Question: How do you find the exact value of \[\sec \left( {\arctan \left( {\dfrac{{12}}{5}} \right)} \right)?...

Question

How do you find the exact value of $\sec \left( {\arctan \left( {\dfrac{{12}}{5}} \right)} \right)?$

Answer 1

Solution

In the above-given problem first we try to remove the inverse function and then applying the trigonometric formula in which the relationship between tangent and secant is given. When we get such a type of relation, we can put the value of tangent so that the required value of secant can be obtained. By keeping the above steps in mind, we can proceed to solve the problem.
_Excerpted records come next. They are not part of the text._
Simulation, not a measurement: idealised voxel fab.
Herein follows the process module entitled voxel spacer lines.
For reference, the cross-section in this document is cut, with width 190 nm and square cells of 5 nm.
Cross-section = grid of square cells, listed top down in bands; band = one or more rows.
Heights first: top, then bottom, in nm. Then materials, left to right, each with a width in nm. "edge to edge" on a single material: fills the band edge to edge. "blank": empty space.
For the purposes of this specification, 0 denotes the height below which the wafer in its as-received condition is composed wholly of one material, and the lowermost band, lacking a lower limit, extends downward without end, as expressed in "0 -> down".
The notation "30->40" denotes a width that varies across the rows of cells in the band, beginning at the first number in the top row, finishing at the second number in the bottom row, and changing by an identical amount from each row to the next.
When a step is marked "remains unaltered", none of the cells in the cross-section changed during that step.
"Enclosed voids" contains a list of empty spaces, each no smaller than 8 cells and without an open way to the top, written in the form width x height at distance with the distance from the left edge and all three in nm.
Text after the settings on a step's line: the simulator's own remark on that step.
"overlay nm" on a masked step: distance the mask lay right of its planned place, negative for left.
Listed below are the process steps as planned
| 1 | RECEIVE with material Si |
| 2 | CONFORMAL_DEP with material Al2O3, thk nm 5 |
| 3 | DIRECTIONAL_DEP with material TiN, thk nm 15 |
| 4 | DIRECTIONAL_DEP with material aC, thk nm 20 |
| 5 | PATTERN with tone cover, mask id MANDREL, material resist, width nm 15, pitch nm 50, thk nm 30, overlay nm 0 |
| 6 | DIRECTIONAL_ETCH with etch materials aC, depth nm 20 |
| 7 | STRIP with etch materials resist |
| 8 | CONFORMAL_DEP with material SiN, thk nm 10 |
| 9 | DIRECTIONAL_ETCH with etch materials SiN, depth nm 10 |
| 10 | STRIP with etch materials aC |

(i). $\sec \varphi = \sqrt {1 + {{\tan }^2}\varphi }$

Complete step-by-step solution:
First, we are writing the above given expression as following,
$= \sec \left( {\arctan \left( {\dfrac{{12}}{5}} \right)} \right)$
Let $\arctan \left( {\dfrac{{12}}{5}} \right)$ be as any angle ‘ $\theta$ ’ and it can be written as following,
$\Rightarrow \theta = \arctan \left( {\dfrac{{12}}{5}} \right)$
Now, it can also be written as following,
$\Rightarrow \theta = ta{n^{ - 1}}\left( {\dfrac{{12}}{5}} \right)$
Taking ${\tan ^{ - 1}}$ to the left-hand side, we get
$\Rightarrow \tan \theta = \left( {\dfrac{{12}}{5}} \right)$
As we know by above trigonometric formula in which the relationship between secant and tangent exist. Therefore, by applying the formula we can write it as,
$\Rightarrow \sec \theta = \sqrt {1 + {{\tan }^2}\theta }$
Putting value of $\tan \theta$ in the above equation, we get
$\Rightarrow \sec \theta = \sqrt {1 + {{\left( {\dfrac{{12}}{5}} \right)}^2}}$
Removing square of $\left( {\dfrac{{12}}{5}} \right)$ and it can be written as following,
$\Rightarrow \sec \theta = \sqrt {1 + \left( {\dfrac{{12}}{5} \times \dfrac{{12}}{5}} \right)}$
By multiplying under-root term, we get
$\Rightarrow \sec \theta = \sqrt {1 + \left( {\dfrac{{144}}{{25}}} \right)}$
Simplifying under-root term by taking L.C.M, we get
$\Rightarrow \sec \theta = \sqrt {\left( {\dfrac{{25 + 144}}{{25}}} \right)}$
Adding under-root term, we get
$\Rightarrow \sec \theta = \sqrt {\left( {\dfrac{{169}}{{25}}} \right)}$
Taking-out the under-root value, we get
$\Rightarrow \sec \theta = \dfrac{{13}}{5}$
Replacing ‘ $\theta$ ’ with actual given function, we get
$\Rightarrow \sec \left( {\arctan \left( {\dfrac{{12}}{5}} \right)} \right) = \dfrac{{13}}{5}$
So, we have obtained the required value as asked in the problem.

Note: when we are solving a problem in which the arc of any trigonometric ratios is given, we should try to first write it in the inverse form so that we can easily apply any trigonometric formula as per requirement. There are many formulas in trigonometry but we have to choose such one in which the relation between two or more than two trigonometric ratios exists as the same as given in the expression of the problem.